“Ye know that the princes of the Gentiles exercise dominion over them,

and they that are great exercise authority upon them.

But it shall not be so among you:

but whosoever will be great among you, let him be your minister;

And whosoever will be chief among you, let him be your servant:

Even as the Son of man came not to be ministered unto,

but to minister, and to give his life a ransom for many.” (Matthew 20:25-28, KJV)


The word the Athenians used for their Assembly was Ekklesia, the same word used in the New Testament for Church
(and it is the greatest philological irony in all of Western history that this word,
which connoted equal participation in all deliberation by all members,
came to designate a kind of self-perpetuating, self-protective Spartan gerousia -
which would have seemed patent nonsense to Greek-speaking Christians of New Testament times,
who believed themselves to be equal members of their Assembly.)

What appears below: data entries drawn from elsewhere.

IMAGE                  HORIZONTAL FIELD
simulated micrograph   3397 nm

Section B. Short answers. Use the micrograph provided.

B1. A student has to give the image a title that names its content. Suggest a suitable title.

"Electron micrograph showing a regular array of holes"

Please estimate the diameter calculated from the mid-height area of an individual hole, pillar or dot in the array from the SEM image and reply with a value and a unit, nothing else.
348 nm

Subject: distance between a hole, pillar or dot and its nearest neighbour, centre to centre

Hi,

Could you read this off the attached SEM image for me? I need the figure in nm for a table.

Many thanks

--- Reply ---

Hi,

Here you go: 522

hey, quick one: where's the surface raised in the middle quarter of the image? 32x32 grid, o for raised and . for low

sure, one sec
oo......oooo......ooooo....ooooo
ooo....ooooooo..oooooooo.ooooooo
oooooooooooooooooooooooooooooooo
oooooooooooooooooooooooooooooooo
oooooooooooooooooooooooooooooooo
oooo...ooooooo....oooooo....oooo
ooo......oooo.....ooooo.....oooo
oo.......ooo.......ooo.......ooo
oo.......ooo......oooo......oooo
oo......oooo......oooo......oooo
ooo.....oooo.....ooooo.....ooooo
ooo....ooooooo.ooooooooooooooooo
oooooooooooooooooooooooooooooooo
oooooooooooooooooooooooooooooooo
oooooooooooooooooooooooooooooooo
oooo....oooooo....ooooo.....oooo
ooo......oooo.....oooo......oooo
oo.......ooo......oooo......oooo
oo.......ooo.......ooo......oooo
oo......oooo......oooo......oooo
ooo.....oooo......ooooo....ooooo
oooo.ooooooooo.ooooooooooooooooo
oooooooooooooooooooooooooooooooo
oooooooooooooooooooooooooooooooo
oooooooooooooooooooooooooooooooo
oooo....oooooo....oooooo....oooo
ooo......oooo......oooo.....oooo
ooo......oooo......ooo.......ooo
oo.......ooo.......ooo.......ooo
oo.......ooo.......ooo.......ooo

- Thomas Cahill, Sailing the Wine-Dark Sea: Why the Greeks Matter




ΦΙΛΟΤΙΜΟ: THE GREEK SECRET


Friday, January 1, 2010

New Year - Old Habits

Happy New Year.

We begin the new year with the same strange behavior to which we have grown accustomed. Even though we have here in Salt Lake City three full-time priests, the two proistamenoi chose to take vacation resulting in Holy Trinity being closed on the feast of St. Basil. Why did both proistamenoi choose to take vacation now instead of earlier in the year? How does a parish council, who supposedly represents the people, allow such a thing to happen? How can we spend more than one-third of our budget on their salaries and not receive their services?

Also of concern is the closure again of Holy Trinity on Epiphany. Our metropolitan has provided Protocol 09-18 with the policy of the metropolis for the celebration of services for this feast which says in part: "to promote uniformity throughout the Metropolis of Denver, please prepare your schedules according to the following guidelines." www.denver.goarch.org/protocols/2009-Protocols/protocol-09-18.pdf. Does closing Holy Trinity promote uniformity as requested?

It might be a new year but some things never change.

2 comments:

Barbara Colessides said...

Years ago, in "another lifetime", I worked for two churches in Tulsa, OK. Just before moving to Houston, I worked for Trinity Episcopal Church. A visiting priest from Houston offered me a job at St. Martin's in Houston - the largest Episcopalian Church in the city. Thanking him, I nevertheless declined, explaining it was next to impossible to get holidays off to visit family and friends, or just to be with my kids during their holiday vacation. The reasoning was, appropriately, that holidays were the MOST IMPORTANT days of the liturgical year. The same held true earlier when I worked for the far more liberal, non-liturgical Unitarians - I still couldn't easily get Christmas or Easter off.
So, the Protestants "get it", and stay open and keep crews on during important holidays, yet we, more conservative, correct-faith Orthodox cannot keep a church open on the feast day of St. Basil or Theophany. Wow.

Zeta Tsagaris said...

It seems that our three priests and our parish council do consider Theophany an important holiday since "the Holy Trinity and Prophet Elias offices will be closed on January 6 in observance of the Feast of Theophany," just not important enough to have services at the Cathedral that day!